NOTE: Duplicated for distribution sake.
Beginning in October 2007 the Department of Homeland Security will open a new office called the National Applications Office (NAO) charged with civil/domestic intelligence gathering. (Video here)
This new division of Homeland Security was conceived entirely by the Executive Branch, with no Congressional input, and will serve as a clearinghouse for requests to access the data provided by military spy satellites, with a resolution of inches, to view the territorial United States. During the hearing Charles Allen, Assistant Secretary for Intelligence & Analysis told Chairman Bennie Thompson that their legal and civil rights oversite concerns were misplaced.
Some form of “Just trust us”, was the operative phrase. The NYT wonders this morning “How, exactly, has this worked, so far?”,
One term, frequently used by Allen, was Customer Base. The plan is for the NAO to serve as a clearing house for law enforcement requests to access the spy satellite data upon NAO’s approval. That approval will be granted through in house review, with no Judicial oversite, and no explaination forth coming to the Committee as to what, exactly, the guidelines for approval would be.
The legal staff of both Homeland Security and the NAO declined to attend the hearings, claiming, according to Chairman Thompson that they did not wish to appear on a panel that included the ACLU.
Both Republican and Democratic members of the Committee forcefully expressed their conviction that the proposed program would violate the Posse Comitatus Act.

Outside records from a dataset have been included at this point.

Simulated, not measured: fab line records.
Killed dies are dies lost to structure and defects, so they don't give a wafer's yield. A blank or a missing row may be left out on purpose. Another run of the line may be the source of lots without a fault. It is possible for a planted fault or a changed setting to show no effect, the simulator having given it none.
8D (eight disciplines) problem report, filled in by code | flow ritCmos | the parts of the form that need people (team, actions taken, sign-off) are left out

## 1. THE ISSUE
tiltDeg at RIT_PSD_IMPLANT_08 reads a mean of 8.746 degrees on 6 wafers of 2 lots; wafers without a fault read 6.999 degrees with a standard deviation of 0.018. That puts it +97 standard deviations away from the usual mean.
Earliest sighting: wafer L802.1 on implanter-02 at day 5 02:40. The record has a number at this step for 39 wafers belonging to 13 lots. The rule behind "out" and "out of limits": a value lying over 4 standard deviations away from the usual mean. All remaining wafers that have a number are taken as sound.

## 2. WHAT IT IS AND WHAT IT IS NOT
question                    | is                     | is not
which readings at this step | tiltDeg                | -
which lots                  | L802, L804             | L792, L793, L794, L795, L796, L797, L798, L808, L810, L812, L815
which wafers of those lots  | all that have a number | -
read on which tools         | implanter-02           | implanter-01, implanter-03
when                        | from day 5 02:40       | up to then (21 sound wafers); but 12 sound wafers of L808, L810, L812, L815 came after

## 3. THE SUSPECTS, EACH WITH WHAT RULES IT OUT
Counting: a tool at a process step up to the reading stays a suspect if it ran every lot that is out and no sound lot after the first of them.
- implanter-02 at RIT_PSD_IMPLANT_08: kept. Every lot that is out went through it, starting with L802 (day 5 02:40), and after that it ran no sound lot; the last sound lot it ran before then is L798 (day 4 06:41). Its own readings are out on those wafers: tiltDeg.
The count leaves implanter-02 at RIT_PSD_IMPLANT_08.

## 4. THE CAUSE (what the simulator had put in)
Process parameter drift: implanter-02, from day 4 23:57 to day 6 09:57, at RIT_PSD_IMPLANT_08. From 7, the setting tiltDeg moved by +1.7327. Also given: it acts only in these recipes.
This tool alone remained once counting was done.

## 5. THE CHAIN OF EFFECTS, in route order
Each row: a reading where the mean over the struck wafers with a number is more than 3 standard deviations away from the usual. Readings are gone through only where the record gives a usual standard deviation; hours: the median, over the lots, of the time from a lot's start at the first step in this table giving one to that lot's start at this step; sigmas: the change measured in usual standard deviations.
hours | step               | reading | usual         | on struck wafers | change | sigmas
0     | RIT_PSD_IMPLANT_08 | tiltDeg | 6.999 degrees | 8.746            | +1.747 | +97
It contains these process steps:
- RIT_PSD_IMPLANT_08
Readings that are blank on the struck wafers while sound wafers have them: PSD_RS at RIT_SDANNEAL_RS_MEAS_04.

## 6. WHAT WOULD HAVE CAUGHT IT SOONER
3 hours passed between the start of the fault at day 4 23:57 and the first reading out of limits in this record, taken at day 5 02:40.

The ACLU has it’s hands full trying to keep up with the extra-Constitutional activities of the Department of Homeland Security. (Everytime I type those words I want to wash my hands – They are so Germany, 1930’s.) They sent a representative to the hearing and it was his suggestion that the Committee block the October 1st start date for this program, insisting that Congress must establish legal controls and not rely on the good will of men to control the use of military technology to spy on Americans, in violation of existing law.